Implications of the Bulgarian National Anthem for Information Security

How did the Puerto Rican reggaeton mega-hit “Despacito” become the national anthem of Bulgaria? For at least a few days in October 2017, Apple’s digital assistant Siri offered this Luis Fonsi-Daddy Yankee collaboration as the answer to the query “What’s the national anthem of Bulgaria?” Somewhere deep down in Apple’s knowledge graph that powers Siri’s “intelligence” this erroneous key-value pairing was made available to millions of Siri users around the globe. Technical infrastructures of enormous scale and consequence like Siri depend on data of uncertain provenance and quality, but these data assuredly include peer production platforms like Wikipedia, WikiData, and OpenStreetMap. The under-acknowledged dependence upon and interoperability of peer production platforms’ data in other socio-technical infrastructures is a vastly under-appreciated threat vector: what goes into Wikipedia is uncritically refracted and amplified through a complex web of seemingly unrelated technologies.

I am writing this in mid-March as revelations about the relationship between Cambridge Analytica, Facebook, and foreign influence in the 2016 U.S. election raise questions about the technical and ethical boundaries of securing users’ private information on massive platforms. Twitter published a request for proposals to improve “conversational health” after admitting its platform has enabled “abuse, harassment, troll armies, manipulation, misinformation campaigns, and echo chambers.” YouTube CEO Susan Wojcicki announced at SXSW that Wikipedia content would appear as de-biasing attempts alongside conspiracy videos. Peer-produced data sources have been a boon for training the complex artificial intelligence infrastructures that power conversational agents like Siri, deep learning models used for translating text, and supporting basic data fusion and labeling tasks for data scientists everywhere. While Wikipedia has stronger norms around neutrality, verifiability, and civility and better governance models that other social platforms, it is far from perfect: its user base is profoundly unrepresentative which results in content that reproduces biases about gender, ethnicity, geography, and time.
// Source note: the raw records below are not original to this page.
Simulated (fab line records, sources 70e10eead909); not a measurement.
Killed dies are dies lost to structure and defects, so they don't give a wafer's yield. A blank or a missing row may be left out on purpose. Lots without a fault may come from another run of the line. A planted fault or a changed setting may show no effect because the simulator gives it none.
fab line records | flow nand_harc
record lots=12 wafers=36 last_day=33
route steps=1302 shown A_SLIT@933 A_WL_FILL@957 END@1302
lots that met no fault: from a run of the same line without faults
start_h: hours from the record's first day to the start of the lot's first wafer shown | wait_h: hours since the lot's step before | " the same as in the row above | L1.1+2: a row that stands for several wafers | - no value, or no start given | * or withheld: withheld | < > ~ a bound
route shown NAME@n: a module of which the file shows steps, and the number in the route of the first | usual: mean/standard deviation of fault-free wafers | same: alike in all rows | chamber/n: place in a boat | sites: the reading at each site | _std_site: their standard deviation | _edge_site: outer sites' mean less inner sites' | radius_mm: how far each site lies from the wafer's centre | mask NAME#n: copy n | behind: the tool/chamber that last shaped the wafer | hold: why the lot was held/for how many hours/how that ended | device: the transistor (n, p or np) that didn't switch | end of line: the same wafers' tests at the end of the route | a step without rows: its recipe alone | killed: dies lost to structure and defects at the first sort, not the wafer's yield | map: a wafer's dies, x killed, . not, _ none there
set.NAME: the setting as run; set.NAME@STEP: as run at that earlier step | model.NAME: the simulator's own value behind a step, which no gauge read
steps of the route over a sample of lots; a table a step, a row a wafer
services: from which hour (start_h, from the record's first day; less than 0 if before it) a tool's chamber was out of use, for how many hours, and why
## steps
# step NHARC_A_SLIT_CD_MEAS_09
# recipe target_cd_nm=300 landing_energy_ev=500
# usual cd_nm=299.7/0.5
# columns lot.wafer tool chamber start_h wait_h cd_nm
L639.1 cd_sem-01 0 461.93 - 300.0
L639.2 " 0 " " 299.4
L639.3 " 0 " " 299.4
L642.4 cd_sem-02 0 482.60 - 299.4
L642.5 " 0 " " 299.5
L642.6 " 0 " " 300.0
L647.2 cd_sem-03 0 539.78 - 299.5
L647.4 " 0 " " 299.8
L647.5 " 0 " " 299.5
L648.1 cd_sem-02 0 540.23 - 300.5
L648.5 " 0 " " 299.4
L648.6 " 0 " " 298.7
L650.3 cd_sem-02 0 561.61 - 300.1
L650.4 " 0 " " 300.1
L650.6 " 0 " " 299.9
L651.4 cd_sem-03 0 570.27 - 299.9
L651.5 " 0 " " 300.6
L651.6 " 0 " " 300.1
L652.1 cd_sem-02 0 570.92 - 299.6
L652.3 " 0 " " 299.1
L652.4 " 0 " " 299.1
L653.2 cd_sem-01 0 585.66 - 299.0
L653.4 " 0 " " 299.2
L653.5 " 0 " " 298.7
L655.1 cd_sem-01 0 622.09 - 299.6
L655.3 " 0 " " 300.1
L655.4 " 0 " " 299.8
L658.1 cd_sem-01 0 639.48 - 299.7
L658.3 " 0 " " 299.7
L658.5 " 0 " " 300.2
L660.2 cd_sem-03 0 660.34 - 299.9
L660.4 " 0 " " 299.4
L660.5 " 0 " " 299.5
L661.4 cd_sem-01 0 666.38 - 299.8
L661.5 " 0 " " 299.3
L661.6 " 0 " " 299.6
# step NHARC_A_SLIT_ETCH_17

Socio-technical systems like Wikipedia are designed around the assumption that the motivations and contexts for contributions are constant over time. But many social systems exhibit “burstiness” characterized by short timeframes of intense activity followed by long times of low activity. Activity bursts in systems like Wikipedia are not edge cases, but responsible for significant fractions of total information production and consumption. Who, what, when, where, why, and how peer-produced knowledge is produced and consumed around information-seeking bursts will enable powerful applications. However, WikiData can also be manipulated to destabilize technologies that are built upon it by injecting false information that is rapidly ingested and propagated. The pervasiveness and interoperability of peer-produced data in other socio-technical infrastructures are introducing new opportunities and risks. Understanding the practices and consequences of high-tempo collaborations will inform the design of “anticipatory infrastructures” to generate resilient responses against implicit biases of peer production systems as well as coordinated misinformation campaigns. Luis Fonsi sang, “tú eres el imán y yo soy el metal”; if peer production platforms are a magnet, who are the metals being attracted to them?